CINCINNATI -- Though nothing ever comes easy in the National League Central Division, the Pirates simplified their path to home-field advantage in next week's wild-card game.
They did so in multiple fashions. They took advantage of gift-wrapped baserunners in the early innings. Later, they resorted to power hitting. The diverse offensive approach, combined with a solid start from A.J. Burnett, resulted in a 4-1 win Friday night against the Cincinnati Reds at Great American Ball Park.
The Pirates need to win one of their remaining two games against the Reds to ensure that they will be the host of a one-game wild-card playoff Tuesday night at PNC Park. Charlie Morton takes the mound today, followed by Gerrit Cole Sunday if the location of the wild-card game is still in doubt.
"That should be motivation to go out there and win," Andrew McCutchen said.
"Try to make it easy. Don't wait until the last game, just go ahead and try to do it tomorrow."
Burnett (10-11) allowed one run in eight innings and struck out six. Manager Clint Hurdle removed him before the ninth and replaced him with Jason Grilli, who recorded his 33rd save. Burnett was displeased when Hurdle removed him before the ninth after he retired his final 10 batters and finished strong.
"I'm coming off after a good eighth," Burnett said. "In my mind, I'm going back out. I don't know what the score is, I don't know what the pitch count is. I know that I want to go back out. You're in the zone, you're focused, you're locked in."
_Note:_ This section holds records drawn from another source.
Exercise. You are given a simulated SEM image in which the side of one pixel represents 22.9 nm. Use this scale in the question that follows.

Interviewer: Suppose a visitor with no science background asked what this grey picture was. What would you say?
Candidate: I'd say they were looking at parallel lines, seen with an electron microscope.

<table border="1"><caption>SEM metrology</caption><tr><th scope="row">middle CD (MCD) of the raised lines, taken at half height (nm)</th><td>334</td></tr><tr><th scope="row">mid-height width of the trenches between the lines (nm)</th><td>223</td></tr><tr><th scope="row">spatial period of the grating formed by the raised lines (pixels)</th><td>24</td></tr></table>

A few minutes later, after a couple of deep breaths, Burnett received hugs in the dugout.
"It's all part of being a manager," Hurdle said. "We like A.J. just the way he is. He's got a lot of emotion."
Burnett made his previous start against the Reds in PNC Park last week and struck out 12 in seven innings of two-run ball.
"I just tried to go at them the same way," Burnett said. "Take nothing for granted against those guys, they come out swinging."
Burnett, a free agent after this season, is not guaranteed another start with the Pirates. If he made his final start, he picked a good time for a good performance.
With runners on first and second in the eighth and two outs, Hurdle sent Burnett to the plate.
"I felt our best eighth-inning option was him, on the roll he was on," Hurdle said.
He stayed in to pitch the bottom half of the eighth and retired the side in order, needing only 10 pitches to do so.
Before Homer Bailey's two most recent starts, both against the Pirates, he had a 1.59 ERA in a four-game span in which he pitched at least seven innings in each game.
In his past two starts, Bailey (11-12) allowed eight runs, six earned, in 102/3 innings, walking eight in the process. He walked four batters Friday night for the third consecutive game and allowed four runs in five-plus innings.
"The fastball wasn't really in play," Hurdle said of Bailey. "The breaking ball was in play."
Bailey gave the Pirates five free runners in the first three innings, and two of them came back to bite him. Bailey hit Starling Marte on an 0-2 pitch, putting the leadoff batter on base in the third. Marte stole second.
McCutchen and Justin Morneau walked to load the bases. Marlon Byrd singled to left field, scoring two runs, and the Pirates led, 2-0. The two-run single caused action in the Reds bullpen. Pedro Alvarez grounded into an inning-ending double play, but Bailey needed 58 pitches, only 31 for strikes, to finish three innings.
"He wasn't getting the pitches that he normally gets," McCutchen said. "Heater down and away, slider down and away. He wasn't spotting up like he does sometimes. We were taking advantage of that and waiting on a pitch to hit. If he didn't give us one, we'll take our free base."
Byrd doubled to the wall in left-center field to start the sixth. The ball came within inches of clearing the wall for a home run, but a review confirmed it as a double.
Alvarez, the next batter, took care to eliminate any ambiguity. He put his 35th home run of the season off the glass windows that serve as the batter's eye in center field, 443 feet away, and gave the Pirates a 4-1 lead. Alvarez was Bailey's final batter.
Todd Frazier put the Reds on the board in the fourth. He lined a first-pitch fastball from Burnett off the foul pole in left field for his 19th home run of the season. Marte, seeing how hard the ball was hit, did not bother giving chase.
Bailey hit two Pirates, but both appeared unintentional. He hit Neil Walker, putting a runner on first for McCutchen, and Marte, putting a man, who at the time had 40 steals, on first.